Was there a moment in your life when you knew—once and for all, without a doubt, case closed—what you wanted to do for a living?

It happened to Jimmy Dunn. He’d worked at the Boston Garden as a teenager, installed bindings at a ski shop, dropped out of a couple of colleges (one in Hawaii, where he sharpened his surfing skills), then gone to work in a bank. In his early twenties, just for the heck of it, he decided to try his hand hosting at a comedy night in town. That led to a few more standup gigs, one of which delivered that life-changing moment.

“I remember it vividly,” Dunn says. “There was a [comic] in the back. He was complaining that he hadn’t had a night off in ten nights.”

Dunn listened to the grumbling carefully, in part because he possessed what might be called insider information. “I knew how much he was making because I was doing deposits at the bank. And quickly I calculated—in ten nights, this guy’s making more money than my old man makes in a month. And that’s when I went, this is a job, this is a profession. And that was the moment when I went, I’m going to do this.”

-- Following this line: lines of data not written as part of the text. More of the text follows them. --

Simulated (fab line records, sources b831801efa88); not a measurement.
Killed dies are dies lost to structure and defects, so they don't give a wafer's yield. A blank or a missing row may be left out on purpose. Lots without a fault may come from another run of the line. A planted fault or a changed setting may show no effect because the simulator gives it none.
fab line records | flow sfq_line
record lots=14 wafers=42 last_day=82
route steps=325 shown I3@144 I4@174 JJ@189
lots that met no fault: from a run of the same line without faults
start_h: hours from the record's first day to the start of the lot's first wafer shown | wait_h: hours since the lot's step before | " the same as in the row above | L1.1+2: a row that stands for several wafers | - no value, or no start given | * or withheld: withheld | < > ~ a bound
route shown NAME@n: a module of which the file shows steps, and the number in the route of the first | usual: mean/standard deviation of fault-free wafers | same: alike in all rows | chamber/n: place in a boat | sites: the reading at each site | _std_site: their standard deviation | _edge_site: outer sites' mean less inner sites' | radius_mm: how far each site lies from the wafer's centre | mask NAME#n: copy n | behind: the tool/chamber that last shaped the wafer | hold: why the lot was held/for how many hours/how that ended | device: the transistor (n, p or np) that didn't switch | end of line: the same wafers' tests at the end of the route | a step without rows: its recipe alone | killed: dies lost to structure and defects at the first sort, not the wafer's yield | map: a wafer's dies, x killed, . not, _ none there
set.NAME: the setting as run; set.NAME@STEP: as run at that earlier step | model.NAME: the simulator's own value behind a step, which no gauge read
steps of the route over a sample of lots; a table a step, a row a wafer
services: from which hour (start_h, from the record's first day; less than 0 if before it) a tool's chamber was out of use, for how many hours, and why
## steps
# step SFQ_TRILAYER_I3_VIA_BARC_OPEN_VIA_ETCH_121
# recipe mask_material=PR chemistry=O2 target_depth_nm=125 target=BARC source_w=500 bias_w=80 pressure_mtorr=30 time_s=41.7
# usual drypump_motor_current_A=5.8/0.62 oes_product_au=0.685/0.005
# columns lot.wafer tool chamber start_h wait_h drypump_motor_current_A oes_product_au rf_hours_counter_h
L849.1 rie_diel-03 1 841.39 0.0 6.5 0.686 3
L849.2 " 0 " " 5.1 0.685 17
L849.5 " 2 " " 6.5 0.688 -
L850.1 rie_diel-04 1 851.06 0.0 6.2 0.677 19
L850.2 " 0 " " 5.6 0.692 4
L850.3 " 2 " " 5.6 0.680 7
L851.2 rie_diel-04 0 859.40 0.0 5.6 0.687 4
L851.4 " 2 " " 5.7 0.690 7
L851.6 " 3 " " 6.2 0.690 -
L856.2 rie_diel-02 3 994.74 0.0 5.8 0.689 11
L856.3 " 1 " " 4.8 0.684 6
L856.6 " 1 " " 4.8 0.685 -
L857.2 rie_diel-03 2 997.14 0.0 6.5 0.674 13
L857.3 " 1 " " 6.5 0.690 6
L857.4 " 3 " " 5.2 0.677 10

He did. Dunn drove all over New England, putting 80,000 miles on his car in a year, going to any venue that would allow him to perform and sharpen his standup, sometimes for $50, more often for $25, occasionally for nothing. Twenty years later, he’s one of the top comedians in New England, a performer who has worked in China, the Caribbean, Alaska, not to mention all over the rest of the United States.

Any regrets about that decision to ditch banking for standup? The answer comes with no hesitation. “Oh, it’s great,” he says of his job. “It’s the best.”